My father was a People Person. He loved meeting and talking with people and never came away from a conversation without having learned some important part of the other guy’s life story. He knew how they ticked, what motivated them, what buttons to push to make his case, and how to get them involved. He was a born salesman and was in the right kind of job for his skill set, selling water meters to cities and town. His customers trusted him and when he changed companies, he brought them along because their loyalty was to him, not the company he represented.
Daddy made you feel important by the way he listened to you. He genuinely wanted to know what you thought, and he listened to children just as intently as he listened to adults. Sometimes I think he loved the little ones more, because they were more genuine and interesting – and they loved him. I remember him at a Christmas party in Houston years ago, the lone adult in a room filled with children who were climbing on him and telling him all sorts of confidences as though he was Santa.
Growing up, Daddy spent more time with my brother than with me because, well, let’s face it, they did Boy Things together such as Little League and other sports. I spent more time with Mom. But I cherished the times I had with Daddy, who traveled a lot for business. We shared a tendency to be overweight and a dislike of Mom’s no-dessert policy, and sometimes after dinner he’d invite me to go out for a walk with him. We’d march to a military cadence count through the tree-lined streets, with me talking about my day while I got exercise – and we’d end up at the ice cream store getting mint chocolate chip cones that we’d promise not to tell Mom about.
Daddy knew as a small boy that he wanted more from his life than what he saw in his small North Carolina town – and more than what his father did. He knew the way to do that was through education, and got a football scholarship to Duke University; he never looked back, especially after meeting and marrying my mom, who came from a different kind of background. Daddy married up and he knew it, and he loved my mother every day of his life. They had such a tight bond that we never saw or heard them fight, except that one time about PTA budget that really wasn’t a fight at all.
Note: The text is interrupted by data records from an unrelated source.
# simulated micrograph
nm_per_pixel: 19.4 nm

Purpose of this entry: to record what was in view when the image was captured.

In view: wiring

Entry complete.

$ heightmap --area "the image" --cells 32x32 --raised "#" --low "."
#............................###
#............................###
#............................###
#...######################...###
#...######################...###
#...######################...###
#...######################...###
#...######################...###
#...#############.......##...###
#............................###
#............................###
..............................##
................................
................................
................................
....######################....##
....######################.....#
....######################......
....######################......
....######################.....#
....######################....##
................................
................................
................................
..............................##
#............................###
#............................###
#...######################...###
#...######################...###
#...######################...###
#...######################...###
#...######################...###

I think Daddy was comfortable in his own skin. He knew where he came from and where he wanted to go, and had a plan to accomplish his goals. He could think and plan for long-term success and was a team with Mom in setting and reaching their shared goals as a couple and as a family. He loved having money because he grew up dirt poor and knew what problems money could ease. He supported his mother for twenty years after his father died, and was generous in supporting family and charities throughout his life.
Bill Myers was a good man and a wonderful father. I always knew that he loved and supported me, and was as proud of my accomplishments as of his own. I loved him right back and am glad I was able to spend those last few years with him.
Happy Father’s Day, Daddy.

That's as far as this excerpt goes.